Files
natsdotnet/docs/plans/2026-02-23-sections-7-10-gaps-design.md
2026-02-23 00:17:35 -05:00

227 lines
8.5 KiB
Markdown

# Sections 7-10 Gaps Design: Monitoring, TLS, Logging, Ping/Pong
**Date:** 2026-02-23
**Scope:** Implement remaining gaps in differences.md sections 7 (Monitoring), 8 (TLS), 9 (Logging), 10 (Ping/Pong)
**Goal:** Go parity for all features within scope
---
## Section 7: Monitoring
### 7a. `/subz` Endpoint
Replace the empty stub with a full `SubszHandler`.
**Models:**
- `Subsz` — response envelope: `Id`, `Now`, `SublistStats`, `Total`, `Offset`, `Limit`, `Subs[]`
- `SubszOptions``Offset`, `Limit`, `Subscriptions` (bool for detail), `Account` (filter), `Test` (literal subject filter)
- Reuse existing `SubDetail` from Connz
**Algorithm:**
1. Iterate all accounts (or filter by `Account` param)
2. Collect all subscriptions from each account's SubList
3. If `Test` subject provided, filter using `SubjectMatch.MatchLiteral()` to only return subs that would receive that message
4. Apply pagination (offset/limit)
5. If `Subscriptions` is true, include `SubDetail[]` array
**SubList stats** — add a `Stats()` method to `SubList` returning `SublistStats` (count, cache size, inserts, removes, matches, cache hits).
**Files:** New `Monitoring/SubszHandler.cs`, `Monitoring/Subsz.cs`. Modify `MonitorServer.cs`, `SubList.cs`.
### 7b. Connz `ByStop` / `ByReason` Sorting
Add two missing sort options for closed connection queries.

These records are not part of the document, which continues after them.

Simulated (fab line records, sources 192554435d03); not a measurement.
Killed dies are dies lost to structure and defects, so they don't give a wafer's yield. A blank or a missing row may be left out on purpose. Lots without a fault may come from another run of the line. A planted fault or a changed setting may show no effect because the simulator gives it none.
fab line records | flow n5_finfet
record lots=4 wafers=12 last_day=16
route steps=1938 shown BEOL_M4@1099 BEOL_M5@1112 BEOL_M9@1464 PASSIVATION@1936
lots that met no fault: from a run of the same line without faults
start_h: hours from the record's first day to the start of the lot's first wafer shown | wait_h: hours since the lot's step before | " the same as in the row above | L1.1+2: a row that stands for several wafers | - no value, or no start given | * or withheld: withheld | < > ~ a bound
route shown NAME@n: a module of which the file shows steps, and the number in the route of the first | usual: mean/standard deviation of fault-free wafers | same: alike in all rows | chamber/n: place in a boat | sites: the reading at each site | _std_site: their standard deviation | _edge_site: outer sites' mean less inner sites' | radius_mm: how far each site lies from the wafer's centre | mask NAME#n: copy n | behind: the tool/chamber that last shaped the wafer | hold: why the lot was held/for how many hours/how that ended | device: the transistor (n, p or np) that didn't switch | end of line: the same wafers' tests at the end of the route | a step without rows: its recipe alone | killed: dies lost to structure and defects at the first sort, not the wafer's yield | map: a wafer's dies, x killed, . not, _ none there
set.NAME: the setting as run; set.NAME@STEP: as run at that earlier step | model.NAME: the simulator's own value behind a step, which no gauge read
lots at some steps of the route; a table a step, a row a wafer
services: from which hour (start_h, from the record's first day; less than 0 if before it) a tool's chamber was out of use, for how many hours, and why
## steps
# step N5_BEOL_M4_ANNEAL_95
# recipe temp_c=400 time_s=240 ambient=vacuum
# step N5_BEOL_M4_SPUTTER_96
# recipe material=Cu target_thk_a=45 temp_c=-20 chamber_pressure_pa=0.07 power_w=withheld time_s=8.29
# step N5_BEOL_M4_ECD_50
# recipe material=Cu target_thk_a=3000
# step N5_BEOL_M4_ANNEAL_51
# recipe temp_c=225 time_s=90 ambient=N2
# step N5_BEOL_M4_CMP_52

- Add `ByStop` and `ByReason` to `SortOpt` enum
- Parse `sort=stop` and `sort=reason` in query params
- Validate: these sorts only work with `state=closed` — return error if used with open connections
### 7c. Connz State Filtering & Closed Connections
Track closed connections and support state-based filtering.
**Closed connection tracking:**
- `ClosedClient` record: `Cid`, `Ip`, `Port`, `Start`, `Stop`, `Reason`, `Name`, `Lang`, `Version`, `InMsgs`, `OutMsgs`, `InBytes`, `OutBytes`, `NumSubs`, `Rtt`, `TlsVersion`, `TlsCipherSuite`
- `ConcurrentQueue<ClosedClient>` on `NatsServer` (capped at 10,000 entries)
- Populate in `RemoveClient()` from client state before disposal
**State filter:**
- Parse `state=open|closed|all` query param
- `open` (default): current live connections only
- `closed`: only from closed connections list
- `all`: merge both
**Files:** Modify `NatsServer.cs`, `ConnzHandler.cs`, new `Monitoring/ClosedClient.cs`.
### 7d. Varz Slow Consumer Stats
Already at parity. `SlowConsumersStats` is populated from `ServerStats` counters. No changes needed.
---
## Section 8: TLS
### 8a. TLS Rate Limiting
Already implemented via `TlsRateLimiter` (semaphore + periodic refill timer). Wired into `AcceptClientAsync`. Only a unit test needed.
### 8b. TLS Cert-to-User Mapping (TlsMap)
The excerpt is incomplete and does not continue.